LUKoil Pulls the Plug on Unhappy U.S. Franchisee

NEW YORK -- Around 8:30 last Monday morning, Inderjeet Parmar ran out of gas. He sold the last 1,000 gallons at his Getty station in Queens and soon after, a city marshal arrived with an eviction notice and asked him to stand on the sidewalk as technicians checked his tanks for signs of sabotage.

Since last fall, Parmar has been fighting LUKoil, Getty's Russian parent company, over his rent (too high, he claimed) and his share of profits (too low). Last week, the long struggle for this vocal gasoline franchisee finally ended. "These big companies, they are squeezing the poor guy every day," said Parmar, resplendent in his brand-new American flag shirt. "We are not terrorists. These people are terrorists."

Parmar's war was not without drama. There were public denunciations of LUKoil ("a Russian mob"), President Vladimir Putin and President George W. Bush. There was the matter of Parmar getting gas from another distributor and charging 15 percent less than his competitors, while refusing to pay the rent. Add to that a spate of media attention, most recently his appearance on a comedy television show.

It was only a matter of time before eviction day came around, since a Civil Court judge ruled earlier this month that Parmar had breached his lease. His family salvaged what they could from the station, which stank of peppers and vinegar from the recently stripped-bare Blimpie sandwich shop that he ran there. "What is America? Where are our rights? Where is our freedom?" asked Parmar's wife, Satinder. "In America, this is ridiculous."

From LUKoil's point of view, things are much more straightforward. A company spokesman, Joseph Shwirtz, said Parmar had agreed to the terms of the lease he is protesting, so his claims of an unfair rent increase were disingenuous.

"That's not the way we operate," Shwirtz said. "I think for his own purposes, Parmar would like to paint it that way."

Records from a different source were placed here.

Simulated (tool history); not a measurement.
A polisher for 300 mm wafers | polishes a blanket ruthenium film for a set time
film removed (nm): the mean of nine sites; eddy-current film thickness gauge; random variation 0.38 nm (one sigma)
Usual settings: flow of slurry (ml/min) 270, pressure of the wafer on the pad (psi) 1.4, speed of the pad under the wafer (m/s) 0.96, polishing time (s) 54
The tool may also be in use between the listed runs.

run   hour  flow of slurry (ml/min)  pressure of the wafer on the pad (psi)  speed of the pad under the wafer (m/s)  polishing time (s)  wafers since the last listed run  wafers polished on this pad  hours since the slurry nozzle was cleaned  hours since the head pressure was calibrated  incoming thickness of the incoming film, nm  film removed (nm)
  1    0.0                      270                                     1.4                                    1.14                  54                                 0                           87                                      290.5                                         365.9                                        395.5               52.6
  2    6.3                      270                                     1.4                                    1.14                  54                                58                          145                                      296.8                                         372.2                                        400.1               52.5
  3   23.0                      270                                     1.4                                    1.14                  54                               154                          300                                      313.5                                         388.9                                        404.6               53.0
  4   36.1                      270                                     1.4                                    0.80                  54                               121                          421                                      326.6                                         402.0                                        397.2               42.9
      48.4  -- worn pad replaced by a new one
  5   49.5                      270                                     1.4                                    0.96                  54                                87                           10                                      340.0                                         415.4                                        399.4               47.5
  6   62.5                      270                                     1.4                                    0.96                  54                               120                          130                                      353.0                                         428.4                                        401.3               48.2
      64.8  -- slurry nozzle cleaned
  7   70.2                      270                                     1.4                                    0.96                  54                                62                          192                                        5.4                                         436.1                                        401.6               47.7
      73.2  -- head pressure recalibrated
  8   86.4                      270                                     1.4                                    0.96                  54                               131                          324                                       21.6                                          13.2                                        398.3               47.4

Despite losing both of his gas stations (he ran a second LUKoil station in College Point, Queens), Parmar will take his protest to the national level. He plans to stand outside the Russian Consulate in New York, or perhaps the Russian Embassy in Washington, with custom-made signs protesting LUKoil. His 9-year-old son, Gurparshad, has expressed interest in joining him.

As for a livelihood, Parmar admits that other gas stations may be reluctant to hire him. And so, as he did when he arrived here from India in 1979, Parmar will most likely get behind the wheel of a taxi, where the scent of gasoline will occasionally remind him of his fighting days.